Flag of Mexico  , Veracruz-Llave,
Tuesday, May 28, 2013

The road road from Alvarado to Lagos de Catemaco is dotted with interesting villages all mostly named Tuxlas.  They sit at the edge of the road and continue till they edge up into cloud forests.  Pity to be rushing through.  Our limited info does include reference to Casa Rosa and it is a pink and blue habbicone  with an open courtyard.  Zakk approves because we end in a room with a TV and a living room 2 bedrooms filled with quaint furniture and cool art.   Certainly seems like it is right out of a Mexican movie set, but the owner is German.  It is unlike any Mexican hotel we've stayed, but certainly like we would envision a Mexican hotel.  Trust the Germans to get Mexico right. 
We arrange a boat tour and zip around the lake in our private tour boat, racing the rain.  We visit lots of places of religious and spiritual and energetic significance, but don't understand much of the tour or sign language.  Our guide keeps discretely pointing at Tiana's acne and making face washing signs, we say no to what we assume is mud facials. Later we realize we had said no to the Bruja's and witches and the local priests blessings.  Catemaco is known to be the special place of witches and little witches.  I'm still wondering what a little witch is and what it has to do with acne. 
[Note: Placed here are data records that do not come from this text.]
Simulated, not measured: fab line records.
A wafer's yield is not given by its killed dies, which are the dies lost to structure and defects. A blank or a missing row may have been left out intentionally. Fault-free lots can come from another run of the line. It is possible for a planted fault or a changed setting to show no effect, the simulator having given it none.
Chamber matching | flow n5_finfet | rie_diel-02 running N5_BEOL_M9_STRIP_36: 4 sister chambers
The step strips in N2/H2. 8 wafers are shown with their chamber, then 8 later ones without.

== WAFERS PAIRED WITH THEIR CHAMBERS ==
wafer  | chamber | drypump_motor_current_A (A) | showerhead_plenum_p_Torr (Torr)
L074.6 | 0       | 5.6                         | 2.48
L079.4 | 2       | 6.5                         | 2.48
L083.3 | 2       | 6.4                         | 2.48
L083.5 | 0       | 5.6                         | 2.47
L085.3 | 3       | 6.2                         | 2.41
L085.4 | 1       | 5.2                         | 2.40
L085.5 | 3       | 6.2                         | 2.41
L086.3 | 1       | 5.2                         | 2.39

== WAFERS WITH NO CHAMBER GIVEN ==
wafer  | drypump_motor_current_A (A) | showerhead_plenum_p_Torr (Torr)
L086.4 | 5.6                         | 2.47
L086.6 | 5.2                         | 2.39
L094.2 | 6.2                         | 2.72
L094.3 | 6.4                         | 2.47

The next day Zakk stays home to read and watch Mexican soap operas.  Lake Catemaco is linked or almost linked to a large Lagoon about 8 miles away.  We shared a taxi with a local, and got out at a little village at the edge of the lagoon.  Obviously a tourist Mecca with several buses of school kids and Mexican tourists.  We wandered down the jungle road looking for signs to the playa  and ended up at a eco tourism village co-op.   We were hoping to organize a tour thru the lagoon.  We could hear and see the villagers going about their daily life, but the tourism bit of eco tourism was absent, so we took our selves around the iguana and traditional homes displays and marveled at at the water edge.  The water is crystal clear and seems like a spring and is surrounded by reeds.   The reeds and marsh here are reminisant of Elephant Marsh in Malawi and you can not imagine how the canoes here find the way thru the reeds to find the main lagoon.    We walk back to the village, a pick up carrying maybe 20 passengers and scraping its truck bed along the ground kindly offered us a ride, strangly we refused.  We stopped  for shrimp cocktails and fresh oysters before arranging a boat ride,  collectivo, which means with others.  They seemed to be waiting for us and quite possibly since we had arrived several hours earlier.  Because as we agreed to the price and sat down in the boat ten other people jumped in and away we went.  We headed straight for a village on a spit of sand on the other side of the spit is the Gulf of Mexico and miles of almost deserted beaches.